March 15, 2014
Today we brewed 20 gallons of an English Pale Ale and celebrated St. Patrick’s day weekend with stout and Irish Red. We enjoyed an easy brewing session, a beautiful sunny day in the 60′s, and delicious corned beef and cabbage thanks to Christine.
Brewmaster- Dickie S. (great job on his first time at the helm)
Brewers- Charlie U., Kyle L., Rob S., Tom V.
- 36# Maris Otter
- 2# 60L crystal (UK)
- 2# Carapils
- 4 oz East Kent Goldings 5.0% AAU for 60′
- 2 oz East Kent Goldings 6.3% AAU for 60′
- 4 oz East Kent Goldings 6.3% AAU for 30′
- 13 gallons of liquor, strike temp 165F
- Mash temp 144F, too low, add ~3 gallons hot liquor to raise to 155F
- Hold for 90′
- Mash out, add ~4 gallons of liquor to raise to 160F (not much of a mash out)
- 10 minute recirculate
- 15 minute run off
- Sparge with 14 gallons at ~170F (had additional 5 gallons to push through the grains)
- Collected 24 gallons and shut down runoff
- Boil 15 minutes, add 6 oz of hops (4 oz @ 5% and 2 oz @ 6.3%)

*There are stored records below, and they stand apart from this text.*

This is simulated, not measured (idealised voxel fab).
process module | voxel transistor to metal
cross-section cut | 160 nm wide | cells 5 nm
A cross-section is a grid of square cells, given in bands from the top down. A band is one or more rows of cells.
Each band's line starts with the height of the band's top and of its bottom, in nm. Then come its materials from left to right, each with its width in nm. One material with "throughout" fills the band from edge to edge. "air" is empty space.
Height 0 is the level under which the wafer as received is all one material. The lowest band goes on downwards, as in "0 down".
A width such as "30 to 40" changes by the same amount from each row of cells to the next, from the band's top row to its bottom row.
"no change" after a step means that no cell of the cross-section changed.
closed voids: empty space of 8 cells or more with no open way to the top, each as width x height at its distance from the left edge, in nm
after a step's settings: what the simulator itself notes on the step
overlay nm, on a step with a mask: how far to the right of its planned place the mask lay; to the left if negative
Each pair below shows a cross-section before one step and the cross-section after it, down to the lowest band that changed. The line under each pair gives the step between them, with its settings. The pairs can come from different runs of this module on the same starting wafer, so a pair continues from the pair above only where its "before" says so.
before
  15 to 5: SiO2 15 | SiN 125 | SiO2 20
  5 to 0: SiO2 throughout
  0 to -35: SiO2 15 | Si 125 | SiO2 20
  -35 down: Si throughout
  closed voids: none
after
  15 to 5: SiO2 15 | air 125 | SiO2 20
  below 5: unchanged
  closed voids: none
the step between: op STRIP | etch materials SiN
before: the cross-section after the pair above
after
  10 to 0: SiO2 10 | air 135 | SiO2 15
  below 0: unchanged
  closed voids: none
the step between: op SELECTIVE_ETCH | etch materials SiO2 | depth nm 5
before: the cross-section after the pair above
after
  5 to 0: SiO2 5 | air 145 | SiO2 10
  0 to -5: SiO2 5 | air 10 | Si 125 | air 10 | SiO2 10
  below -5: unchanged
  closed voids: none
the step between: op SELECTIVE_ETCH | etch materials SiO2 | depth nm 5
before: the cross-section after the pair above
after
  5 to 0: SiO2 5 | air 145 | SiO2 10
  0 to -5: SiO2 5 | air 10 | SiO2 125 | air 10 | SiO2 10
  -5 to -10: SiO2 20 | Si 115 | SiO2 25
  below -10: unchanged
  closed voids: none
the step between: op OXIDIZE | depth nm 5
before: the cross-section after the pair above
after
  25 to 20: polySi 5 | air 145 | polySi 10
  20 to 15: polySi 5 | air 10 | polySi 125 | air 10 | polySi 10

- Boil 30 minutes, add 4 oz @ 6.3%
- Boil 15 minutes, add Irish Moss and cooling coil
- Boil 15 minutes, shut down
- Coldbreak ~ 1 hour until racking into primary
Starting Gravity = 1.060. On the top end of the range. A good, strong number. More volume than the Oktoberfest and should have a solid 20 gallons when we go to packaging. Sample was appropriately hoppy and sweet with no off flavors. Looks like another winner.
Strong bubbles in the airlock the morning after brewing. Temps at the bottom range of yeast, 64F.
March 27- Racked the EPA. Gravity = 1.011. Wow, we are brewing some strong beers! ABV calculates to 6.4%. Sample was right on, strong, green, hoppy (but not in American hippy way).